Behaviour modification is defined as "the alteration of behavioural patterns through the use of such learning techniques as biofeedback and positive or negative reinforcement." More simply, you can modify your child's behaviour with positive consequences and negative consequences.
Behaviour modification is based on the idea that good behaviour should lead to positive consequences and bad behaviour should lead to negative consequences. Behaviour modification is often used to discipline kids with ADHD, autism or oppositional defiant disorder, but it can be effective for kids of all types. Behaviour modification involves positive punishment, negative punishment, positive reinforcement and negative reinforcement.
How to Use Behaviour Modification to Change Your Child's Behaviour
You can't force a child to change his behaviour. But, you can change the environment in a way that he'll be more motivated to change. Behaviour modification is about modifying the environment in a way that your child has more incentive to follow the rules. Consistency is the key to making behaviour modification effective. If you praise your child for doing his chores, use praise every time he does his chores until it becomes a habit. Then, you can gradually phase out your praise over time.

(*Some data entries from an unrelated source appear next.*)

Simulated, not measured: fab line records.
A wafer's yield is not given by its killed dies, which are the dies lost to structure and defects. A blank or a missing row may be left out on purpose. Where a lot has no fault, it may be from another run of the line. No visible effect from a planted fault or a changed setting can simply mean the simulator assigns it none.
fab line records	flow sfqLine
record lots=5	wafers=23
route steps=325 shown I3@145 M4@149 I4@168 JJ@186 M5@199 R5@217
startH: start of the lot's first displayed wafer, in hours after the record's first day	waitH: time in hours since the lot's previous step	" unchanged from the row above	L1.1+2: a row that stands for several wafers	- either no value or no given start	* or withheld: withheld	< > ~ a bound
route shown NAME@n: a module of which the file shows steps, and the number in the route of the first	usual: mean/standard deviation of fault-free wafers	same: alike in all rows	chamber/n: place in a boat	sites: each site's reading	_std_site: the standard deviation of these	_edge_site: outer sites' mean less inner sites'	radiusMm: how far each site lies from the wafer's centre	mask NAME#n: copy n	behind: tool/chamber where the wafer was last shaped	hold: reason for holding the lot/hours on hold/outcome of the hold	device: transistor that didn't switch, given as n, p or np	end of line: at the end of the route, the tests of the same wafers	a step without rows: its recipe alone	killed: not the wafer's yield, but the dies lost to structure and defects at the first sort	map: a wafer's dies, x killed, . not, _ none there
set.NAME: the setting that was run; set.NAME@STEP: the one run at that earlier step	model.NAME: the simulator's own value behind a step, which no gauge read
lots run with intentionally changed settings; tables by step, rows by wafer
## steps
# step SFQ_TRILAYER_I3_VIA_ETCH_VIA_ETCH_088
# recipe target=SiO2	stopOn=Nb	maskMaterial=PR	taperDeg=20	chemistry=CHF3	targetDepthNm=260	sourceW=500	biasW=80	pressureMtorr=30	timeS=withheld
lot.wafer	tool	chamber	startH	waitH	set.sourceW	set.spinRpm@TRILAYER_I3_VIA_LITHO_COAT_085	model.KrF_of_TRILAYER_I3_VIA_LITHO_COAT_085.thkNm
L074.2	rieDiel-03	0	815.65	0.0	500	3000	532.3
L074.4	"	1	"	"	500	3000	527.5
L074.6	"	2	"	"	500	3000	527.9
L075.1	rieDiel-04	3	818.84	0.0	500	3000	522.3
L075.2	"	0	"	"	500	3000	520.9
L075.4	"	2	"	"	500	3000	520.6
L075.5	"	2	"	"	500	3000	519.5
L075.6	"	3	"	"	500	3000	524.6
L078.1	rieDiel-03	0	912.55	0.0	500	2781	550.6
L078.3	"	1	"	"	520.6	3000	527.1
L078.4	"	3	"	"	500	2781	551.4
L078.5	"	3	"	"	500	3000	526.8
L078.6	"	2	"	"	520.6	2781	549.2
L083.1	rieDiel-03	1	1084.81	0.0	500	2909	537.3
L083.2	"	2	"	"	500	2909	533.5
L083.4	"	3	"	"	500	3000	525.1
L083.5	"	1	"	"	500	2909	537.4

Negative consequences should also be consistent. If your child only gets sent to time-out once out of every five times he hits someone, your consequences won't be effective. He needs to go to time-out each and every time he hits someone. Behaviour modification also works best when adults work together as a team. If teachers, daycare providers, and other caregivers use the same consequences and rewards, a child's behaviour is likely to change even faster. Keep in mind that behaviour modification should be customised to your child's specific needs. The strategies that work well for one child might not work with another.